PSMNet
PSMNet copied to clipboard
Strange result with pretrained module on SceneFlow
Firstly, congrats for the nice work and the open source repo provided. A really strange phenomenon occurs when I use the stackhourglass model pretrained on SceneFlow. Although, it produces really accurate disparity maps with excellent localization and shaping of objects, the absolute values of the disparity map are a little bit out of range. In most cases, if, for example, I multiply the disparity map elementwise with a constant value (normally at about 1.15) then the predictions match the ground truth and the 3px and mean average error (mae) approach the values reported in the paper. But without this "post-processing" step the mae is at about 10px. Has anybody faced the same problem or has any idea why that happens?
ps1. The same doesn't happen when I use the weights pre-trained on KITTI_2015 and evaluate on KITTI_2015.

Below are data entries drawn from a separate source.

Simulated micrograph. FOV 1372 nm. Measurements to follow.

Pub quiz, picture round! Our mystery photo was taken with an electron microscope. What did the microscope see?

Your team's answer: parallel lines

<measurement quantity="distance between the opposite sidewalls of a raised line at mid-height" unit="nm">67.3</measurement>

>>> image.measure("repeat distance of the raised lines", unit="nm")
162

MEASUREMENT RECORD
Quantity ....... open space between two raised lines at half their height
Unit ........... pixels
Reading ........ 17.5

ps2. It would be really helpful for comparing purposes to also provide pre-trained weights for the basic network
ps. I post an example to visualize what I mean
@givasile Oh...it is really strange. We did not meet this problem before. You may check the upsampling function, the difference between align_corners= True or False.
Yes, really strange. I tested align_corners=True/False but the effect remains in any case. I also changed True/False on KITTI pre-trained network, where there is no such problem, and checked that True produces much more accurate results. So I conclude that align_corners=True is the correct option.
Logically the error must be located in the softmax module, but I cannot localize exactly where. In any case, if a find the source of the problem I will report it.
@givasile Thank you!
@givasile @JiaRenChang I can confirm the same issue with the pre-trained sceneflow dataset. I'm seeing a scaling between 1.12 to 1.17.
If I retrain on the sceneflow data, am I incline to repeat the same results? Or do you think there was some instability with this model specifically?
Again, thanks on a great piece of software!
Thanks,
@jtressle Unfortunately my GPU's memory is not big enough to fit the model at training phase (only at inference) so I don't know if the documented results can be reached through retraining from scratch or finetuning. If you can try it, it would be really helpful to report as the results.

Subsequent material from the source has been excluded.